Mesh Testing

From OLPC
Revision as of 11:06, 23 February 2008 by 209.237.225.236 (talk) (Try basic ping connectivity among the laptops, and with the school server.)
Jump to navigation Jump to search

This page describes the network testing that will be performed on Monday Feb 25, 2008 at 1cc.

Setup:

  • Start with ten machines, keep adding ten at a time while it is useful to do so.

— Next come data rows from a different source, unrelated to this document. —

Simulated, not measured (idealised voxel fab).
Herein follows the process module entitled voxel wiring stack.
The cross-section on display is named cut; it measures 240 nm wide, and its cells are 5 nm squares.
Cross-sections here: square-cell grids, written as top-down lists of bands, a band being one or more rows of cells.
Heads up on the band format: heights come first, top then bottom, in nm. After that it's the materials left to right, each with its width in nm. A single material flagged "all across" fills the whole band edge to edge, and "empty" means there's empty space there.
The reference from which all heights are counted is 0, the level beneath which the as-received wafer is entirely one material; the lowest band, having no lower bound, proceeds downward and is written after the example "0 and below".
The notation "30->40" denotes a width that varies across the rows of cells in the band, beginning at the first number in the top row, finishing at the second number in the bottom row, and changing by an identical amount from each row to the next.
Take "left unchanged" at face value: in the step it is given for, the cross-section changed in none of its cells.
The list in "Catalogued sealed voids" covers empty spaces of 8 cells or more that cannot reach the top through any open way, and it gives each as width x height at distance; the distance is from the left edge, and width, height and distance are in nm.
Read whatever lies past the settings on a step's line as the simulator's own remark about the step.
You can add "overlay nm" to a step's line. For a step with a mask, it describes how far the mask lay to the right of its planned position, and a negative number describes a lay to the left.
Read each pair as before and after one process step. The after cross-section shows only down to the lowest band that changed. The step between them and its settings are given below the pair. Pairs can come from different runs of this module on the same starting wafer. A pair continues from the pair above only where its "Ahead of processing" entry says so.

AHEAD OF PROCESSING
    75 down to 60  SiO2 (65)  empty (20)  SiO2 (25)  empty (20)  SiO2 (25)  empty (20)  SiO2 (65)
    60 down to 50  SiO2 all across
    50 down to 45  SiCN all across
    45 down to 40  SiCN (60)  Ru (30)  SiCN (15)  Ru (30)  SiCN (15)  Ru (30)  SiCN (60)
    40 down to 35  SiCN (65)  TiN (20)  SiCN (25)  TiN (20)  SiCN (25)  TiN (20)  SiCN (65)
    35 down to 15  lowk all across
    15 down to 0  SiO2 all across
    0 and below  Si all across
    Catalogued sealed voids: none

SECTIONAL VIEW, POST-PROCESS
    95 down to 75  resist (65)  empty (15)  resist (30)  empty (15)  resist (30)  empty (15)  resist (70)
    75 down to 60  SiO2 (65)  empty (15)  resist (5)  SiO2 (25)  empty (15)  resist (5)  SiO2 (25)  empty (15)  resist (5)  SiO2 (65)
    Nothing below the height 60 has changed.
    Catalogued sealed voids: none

Measurements to make during each test (in addition to workload-specific measurements):

  • Spectrum utilization -- as measured w/ spectrum analyzer and/or from wireshark
    • Wireshark may be able to break down bandwidth by packet type
  • Remaining bandwidth -- attempt to download a large file on one machine during test, record time taken or bandwidth achieved.
  • Total # of laptops seen on mesh view on all numbers (should be n^2).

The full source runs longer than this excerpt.